I was in a meeting the other day in which we went around the table and introduced ourselves to each other. We were meant to describe our personal, non-work lives, and some people named hobbies, or told about their recent vacations, but 60% or so, when asked what they did outside of work, said they drove their kids to their sports and soccer obligations, and were slaves to their children’s sports schedules.
I’ve found it’s nearly impossible to invite friends with traditionally schooled children to do things spontaneously on weekends– have a picnic or go hiking on a beautiful day, go out for dinner. “Sorry, Tommy’s got baseball” or “Can’t today, Melanie’s soccer practice” is the inevitable reply, Fortunately homeschooled kids seem to do a lot less organized sport and seem less invested in conforming with suburban social expectations. If you live in the suburbs, participation in team sports seems to be all the social activity on offer, for parents and siblings too.

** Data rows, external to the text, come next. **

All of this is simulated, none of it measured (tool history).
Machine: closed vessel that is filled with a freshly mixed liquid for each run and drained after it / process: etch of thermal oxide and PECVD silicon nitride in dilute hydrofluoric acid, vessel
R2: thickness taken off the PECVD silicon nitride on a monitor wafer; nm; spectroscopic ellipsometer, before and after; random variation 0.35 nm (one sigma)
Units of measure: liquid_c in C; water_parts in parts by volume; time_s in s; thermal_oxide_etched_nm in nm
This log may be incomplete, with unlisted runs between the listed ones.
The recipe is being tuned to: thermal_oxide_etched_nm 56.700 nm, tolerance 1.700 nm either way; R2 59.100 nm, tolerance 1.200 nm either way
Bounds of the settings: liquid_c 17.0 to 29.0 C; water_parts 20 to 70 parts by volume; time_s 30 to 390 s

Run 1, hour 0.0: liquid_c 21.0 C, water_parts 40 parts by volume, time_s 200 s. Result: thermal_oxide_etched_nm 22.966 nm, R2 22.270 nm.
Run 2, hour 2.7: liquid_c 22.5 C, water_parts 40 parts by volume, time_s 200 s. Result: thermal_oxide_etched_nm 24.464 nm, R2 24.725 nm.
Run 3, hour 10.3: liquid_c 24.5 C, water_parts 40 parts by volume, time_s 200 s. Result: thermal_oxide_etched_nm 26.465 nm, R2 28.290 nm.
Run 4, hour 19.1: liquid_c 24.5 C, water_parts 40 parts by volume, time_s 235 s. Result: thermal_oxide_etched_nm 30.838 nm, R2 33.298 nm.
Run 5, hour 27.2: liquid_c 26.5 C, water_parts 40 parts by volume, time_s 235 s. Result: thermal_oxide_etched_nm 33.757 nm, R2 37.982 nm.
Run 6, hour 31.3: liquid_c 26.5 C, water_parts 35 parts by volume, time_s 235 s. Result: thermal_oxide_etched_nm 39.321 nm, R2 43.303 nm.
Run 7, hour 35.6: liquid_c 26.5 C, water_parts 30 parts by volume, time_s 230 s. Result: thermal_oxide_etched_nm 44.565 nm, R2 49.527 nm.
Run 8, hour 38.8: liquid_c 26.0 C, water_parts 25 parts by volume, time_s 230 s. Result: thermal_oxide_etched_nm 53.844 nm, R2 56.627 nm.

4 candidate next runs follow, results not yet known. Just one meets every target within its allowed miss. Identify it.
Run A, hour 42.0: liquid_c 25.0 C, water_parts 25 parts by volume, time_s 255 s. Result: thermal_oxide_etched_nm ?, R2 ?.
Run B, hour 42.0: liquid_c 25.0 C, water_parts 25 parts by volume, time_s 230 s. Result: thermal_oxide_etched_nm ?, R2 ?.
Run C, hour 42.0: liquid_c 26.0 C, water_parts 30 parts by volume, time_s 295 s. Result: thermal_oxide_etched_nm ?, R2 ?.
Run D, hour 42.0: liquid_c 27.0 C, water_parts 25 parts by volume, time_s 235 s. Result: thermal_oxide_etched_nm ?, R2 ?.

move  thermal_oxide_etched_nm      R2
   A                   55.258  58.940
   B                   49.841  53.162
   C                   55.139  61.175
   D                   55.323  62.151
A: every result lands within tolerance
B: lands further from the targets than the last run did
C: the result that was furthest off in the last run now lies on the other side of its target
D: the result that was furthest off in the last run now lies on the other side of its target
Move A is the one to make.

What an astonishing loss of life. Is it worth it to lose all that time with family and friends? The losses are steep. In a post on Mom’s Team, a blog for “Sports Parents”, Jeannette Twomey lists the things her family has missed:
“Over the years, we saw one family activity after another bow its head to youth sports. Dinner at home, reading before bedtime, visits to grandma’s house, household chores, games in the backyard, picnics, weekend jaunts into the countryside, camping trips, school vacations – all casualties of the children’s sports schedule.”
The rest of the family generally bears the brunt of one kid’s involvement in sports. How much lost time together, how many things missed? And why value one kid’s time over the other kids’ time? It boggles the mind.
Generally team sports are not lifelong sports. You don’t see 50 year old men playing soccer or hockey. Lifelong sports are things like skiing, tennis, dancing, yoga running–70 year olds are still doing these. And the whole family can do them together.